“Did you ever have the feeling that you wanted to go, but you still had the feeling that you wanted to stay.” –Jimmy Durante (The Man Who Came to Dinner)
The immortality tale among the characters in the Twilight saga is really an evolutionary appetite—a fantastical and symbolic hodge-podge of our basic fundamental quests for identity, purpose, and meaning. It doesn’t come without trials and tribulations, however, as the fear of death typically overshadows our attempts at such greatness. From Bella Swan’s quest to seek eternal love, Edward Cullen’s plight to save Bella's soul, and to Jacob Black’s transcendence into a world of werewolf packs and treaties, the series illustrates many unpleasant "awakenings" in helping us to recognize the value of our own existence. German philosopher Martin Heidegger expressed that people achieve a glimpse of authenticity in the face of their death and, in doing so, are awakened to the horizon of their possibilities beyond the present.
So what does authenticity look like and which direction do we point ourselves in finding that horizon? For one, authenticity is intentional. Yes, we grudgingly accept life when it seems to do what it wants with us, but how we respond and what we do with it is more important than the circumstances that got us there. To come to Forks, Washington, from Arizona without a tan, hanging out with the weird guy who mysteriously leaves for days at a time, and finding friendships in new and strange places, Bella's potential for both receiving love and giving of herself often remains dormant until acknowledged and nurtured.
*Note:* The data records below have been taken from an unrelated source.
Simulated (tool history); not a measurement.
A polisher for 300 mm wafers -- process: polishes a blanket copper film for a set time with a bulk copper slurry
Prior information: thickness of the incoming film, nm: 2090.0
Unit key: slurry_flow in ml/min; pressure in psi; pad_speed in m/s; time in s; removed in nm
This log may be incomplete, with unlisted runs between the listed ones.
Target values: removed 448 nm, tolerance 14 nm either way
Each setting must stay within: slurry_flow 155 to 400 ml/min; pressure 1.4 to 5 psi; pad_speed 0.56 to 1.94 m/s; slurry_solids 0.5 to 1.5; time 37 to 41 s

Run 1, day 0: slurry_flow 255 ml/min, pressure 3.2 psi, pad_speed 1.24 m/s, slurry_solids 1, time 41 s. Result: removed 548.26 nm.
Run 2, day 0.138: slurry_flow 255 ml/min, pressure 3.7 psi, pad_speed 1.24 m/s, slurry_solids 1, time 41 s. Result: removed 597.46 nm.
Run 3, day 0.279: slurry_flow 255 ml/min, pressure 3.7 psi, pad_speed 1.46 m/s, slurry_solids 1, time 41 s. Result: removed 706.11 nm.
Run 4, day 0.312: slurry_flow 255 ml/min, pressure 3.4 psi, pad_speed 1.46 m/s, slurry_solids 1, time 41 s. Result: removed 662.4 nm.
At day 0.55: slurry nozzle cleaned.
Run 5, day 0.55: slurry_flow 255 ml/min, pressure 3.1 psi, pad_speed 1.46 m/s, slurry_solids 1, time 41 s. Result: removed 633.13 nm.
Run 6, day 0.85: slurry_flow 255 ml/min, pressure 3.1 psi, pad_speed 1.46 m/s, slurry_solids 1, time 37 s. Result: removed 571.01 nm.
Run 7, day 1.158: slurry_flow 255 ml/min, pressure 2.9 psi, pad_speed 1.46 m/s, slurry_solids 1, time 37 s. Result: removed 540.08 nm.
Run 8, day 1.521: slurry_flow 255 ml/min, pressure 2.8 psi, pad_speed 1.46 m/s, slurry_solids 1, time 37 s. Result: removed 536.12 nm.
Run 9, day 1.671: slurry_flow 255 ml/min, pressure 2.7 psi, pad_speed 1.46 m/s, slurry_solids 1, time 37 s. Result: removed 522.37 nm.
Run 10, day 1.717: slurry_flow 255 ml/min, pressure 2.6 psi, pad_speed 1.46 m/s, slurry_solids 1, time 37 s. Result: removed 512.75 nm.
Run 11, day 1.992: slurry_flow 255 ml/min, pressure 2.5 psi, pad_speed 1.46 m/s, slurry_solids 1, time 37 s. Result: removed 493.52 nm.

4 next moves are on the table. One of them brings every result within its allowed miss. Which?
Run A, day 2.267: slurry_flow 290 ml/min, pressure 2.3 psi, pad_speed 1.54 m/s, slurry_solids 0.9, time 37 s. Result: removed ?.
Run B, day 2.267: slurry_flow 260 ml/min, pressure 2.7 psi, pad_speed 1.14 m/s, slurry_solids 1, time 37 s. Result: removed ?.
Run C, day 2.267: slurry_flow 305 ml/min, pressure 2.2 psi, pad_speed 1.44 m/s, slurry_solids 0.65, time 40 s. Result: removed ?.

We, too, can be put in touch with both a sense of reality and purpose. If we skip confronting death and deny the dread that accompanies our life, we also miss out on the chance to experience many different kinds of transcendence—beyond just what we know to be an afterlife. Authenticity, then, makes Bella’s life a series of decisions, one precipitating her into an unknown future and one pushing her back into a predictable past. The first creates a fear of the unknown and the latter guilt for a sense of missed opportunities. Bella must accept such a painful state of affairs and find the courage to make the best choices.
While Bella and Edward share complicity over existing in two different worlds, they meander in the figurative and literal, propelled by a goodness of purpose that seeks the best course of action to be together. In Eclipse, Bella clearly understands that, without Edward, her identity would be lost as a mortal. Is dying such a bad thing, then, when we never really "live?" It’s one thing to live foolishly and another to have lived, consciously, with and for something—and we all must die to that one way or another.
Regardless of the compelling, strange, and exciting cultures Bella moves from, within, or toward, she uncovers deep emotions within herself born out of the anxiety of losing people in her life. She also acknowledges the emotions of other people and recognizes loving souls in Edward, his family, Jacob, and even her father and mother. Doesn’t everyone have a soul to both give and receive? In particular, Bella’s refusal to accept Edward’s claim that immortality is without a soul suggests that she must confront her own mortality and test death to a point where she becomes aware of the absolute value of her existence.
The Cullens were not always vampires and the psychological traits they had at the time of their death are brought to the table in a new domain. For Bella to confront her own mortality, she conditions herself to understand transcendence through a self-reflection that raises her consciousness to a new level. Who am I responsible for and who am I responsible to? Only through that investigation, is Bella able to come to terms with her absolute value.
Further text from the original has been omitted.